The parrot met an unfortunate end. Got loose, he did. Skittered across the floor, out the door and took flight, landing in a place where parrots ought not to land. "It's a bit embarrassing," said Ronel Smuts, manager of the Abu Dhabi Wildlife Centre, suppressing a smile at the curious ways of fate. "Someone left his cage door open, and he got out and flew toward Zulu, the lion. Zulu was startled when this colourful thing dropped into his pen. But he figured it out. The parrot became a midmorning snack, and Zulu had a blue feather sticking out of his mouth."
Life can be tough on the edge of a desert emirate where sand stings and the sun hangs like misery by 9 am. Smuts oversees a menagerie of exotic and endangered animals rescued from smugglers, airports, bazaars, palaces. Some arrive bone thin, others were abused, like the lioness whose teeth were filed down by a sheik. Two African baboons were found in a car in Dubai; a jaguar was shipped in from Kazakhstan.
When they get here, they meet a South African divorcee with a tin feeding bowl and an ornery side who jokes that she'll throw her crew, eight Arab men in khaki shirts and matching caps, into the crocodile pond if floors aren't swept and cages aren't repaired. Smuts has a soft heart for animals and a tart tongue for most everyone else; she once had 14 cheetahs living in her villa, and she has installed mosquito zappers in the lion's den, which, incidentally, is air-conditioned.|
"The animals come first here, so I guess I'm not the easiest boss," she said, driving her SUV over a sandy road not far from a prison and a swamp where, when the season is right, the flamingos come. "I have a hate list and a hit list."
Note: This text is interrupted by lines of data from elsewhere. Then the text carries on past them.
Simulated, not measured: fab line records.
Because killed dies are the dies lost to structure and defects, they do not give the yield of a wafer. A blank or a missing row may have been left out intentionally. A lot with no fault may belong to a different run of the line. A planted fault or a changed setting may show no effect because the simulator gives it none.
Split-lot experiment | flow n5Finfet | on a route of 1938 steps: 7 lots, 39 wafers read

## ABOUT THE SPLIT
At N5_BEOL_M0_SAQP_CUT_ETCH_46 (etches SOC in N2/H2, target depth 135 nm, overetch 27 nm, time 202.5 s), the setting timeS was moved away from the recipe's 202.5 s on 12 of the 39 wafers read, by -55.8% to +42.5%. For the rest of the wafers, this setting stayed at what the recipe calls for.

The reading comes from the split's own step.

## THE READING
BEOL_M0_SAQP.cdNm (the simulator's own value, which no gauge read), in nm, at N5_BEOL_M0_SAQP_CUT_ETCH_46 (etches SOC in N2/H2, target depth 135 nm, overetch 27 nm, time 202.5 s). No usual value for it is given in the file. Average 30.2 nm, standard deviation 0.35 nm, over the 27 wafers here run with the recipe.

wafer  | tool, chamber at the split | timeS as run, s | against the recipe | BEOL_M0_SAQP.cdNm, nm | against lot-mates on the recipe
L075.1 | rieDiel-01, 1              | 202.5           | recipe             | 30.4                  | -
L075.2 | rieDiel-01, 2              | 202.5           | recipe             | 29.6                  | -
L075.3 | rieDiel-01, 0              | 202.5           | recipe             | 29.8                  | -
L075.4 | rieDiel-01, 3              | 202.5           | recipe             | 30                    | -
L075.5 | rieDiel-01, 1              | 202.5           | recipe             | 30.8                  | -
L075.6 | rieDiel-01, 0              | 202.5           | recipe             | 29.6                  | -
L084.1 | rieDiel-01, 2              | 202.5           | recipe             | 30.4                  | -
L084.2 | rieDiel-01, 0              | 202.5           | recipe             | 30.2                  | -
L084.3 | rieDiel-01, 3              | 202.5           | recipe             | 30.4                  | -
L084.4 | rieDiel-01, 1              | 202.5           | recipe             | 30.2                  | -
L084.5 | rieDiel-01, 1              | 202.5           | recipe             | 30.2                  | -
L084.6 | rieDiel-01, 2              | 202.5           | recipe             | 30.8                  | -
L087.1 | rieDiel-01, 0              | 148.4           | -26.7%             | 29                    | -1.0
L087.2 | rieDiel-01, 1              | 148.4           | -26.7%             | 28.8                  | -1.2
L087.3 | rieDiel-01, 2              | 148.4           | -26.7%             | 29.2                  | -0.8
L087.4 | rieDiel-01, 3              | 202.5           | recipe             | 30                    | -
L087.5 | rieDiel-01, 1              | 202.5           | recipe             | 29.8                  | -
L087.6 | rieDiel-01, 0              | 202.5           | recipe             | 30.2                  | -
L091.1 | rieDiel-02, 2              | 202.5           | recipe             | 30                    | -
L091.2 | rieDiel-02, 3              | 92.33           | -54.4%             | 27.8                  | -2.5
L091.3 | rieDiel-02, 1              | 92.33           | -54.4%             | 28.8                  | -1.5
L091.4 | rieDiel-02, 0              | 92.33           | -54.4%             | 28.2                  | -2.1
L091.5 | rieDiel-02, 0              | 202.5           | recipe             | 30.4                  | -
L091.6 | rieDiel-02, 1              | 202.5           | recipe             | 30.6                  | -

She also has a royal benefactor, Sheik Mansoor bin Zayed al Nahyan, a banker and equestrian with a place in line for the Abu Dhabi throne. His title makes swapping business cards intimidating, but his highness is a conservationist with connections, which in this part of the world is as rare as a penguin with sunglasses. She asks for money, she receives it, and the two of them have planted grass, built pens, imported rocks to simulate the African terrain and pushed back the ever-encroaching desert sands.
"People keep asking me, `Why are you doing this? You can't save the world. You can't protect all the animals,'" Smuts said. "But the one I can save, that's what it's about. Protecting that one animal. It's my path, and I have to walk it."
Smuts moved to the UAE 11 years ago with her husband, a South African pilot who trained Abu Dhabi police to fly helicopters. The couple split, but Smuts decided to stay. In 2001, Mansoor appointed her to run what became the Abu Dhabi Wildlife Centre on the grounds of an old plant nursery. Many animals here were prizes on a black market fuelled by war, corruption and political unrest that can lead a poor Somali family or a Yemeni smuggler to sell a cheetah that will end up caged in a souk or in the courtyard of a prince.
"Vicious cycle," said Smuts, who has the quick eyes of a big cat on the Serengeti, scanning her wildlife Centre and watching those khaki-clad men, who, when they hear her voice, freeze the way gazelles tense at danger in the tall grass. She keeps a storybook about a cheetah on her coffee table and invites children to the Centre to teach them about cultural differences, disappearing animals and the fragility of the environment.
In her SUV, her hand steady on the wheel, the air conditioning blowing like a storm, Smuts noticed all she must do: fix that pen; stop the tortoises from eating so much grass; breed rabbits to feed the lions; get that veterinarian here; check on the Arabian leopard, one of only 280 left on the planet, which when sent to stud took seven months to figure out how, as Smuts put it, to contribute to his species.
Smuts drove through merciful shade. A tortoise plodded along a fence; the crocodiles were underwater, trying to escape the 104-degree heat. The jaguar, named Antar after an ancient warrior poet, paced in his cage, his jaws powerful enough to crush a brick, and Caesar, the white tiger, who could swat a billiard ball a mile, rubbed his neck on the bars. Smuts petted him and he purred, content, except that he was hungry. Smuts told him beef was on the way, and then she turned to Chance and Shaggy, two rare white lions who waited for her to mix powdered milk and calcium into tin bowls.
She stepped into the pen, and Shaggy ambled toward her like a big child who doesn't know his own strength.
"I'm full of hair and slobber," she said. "I'm never going to meet a guy."
Smuts hopped back into the SUV and drove to the centre office, spotting more things that needed to be done but that would have to wait. Patience is the way of the desert, but Smuts is a woman who wants what she wants - now. She smiled at her predicament and said that one day she hoped to move north, way north to Canada, where the snow falls heavy and you can hear bears and wolves in the night.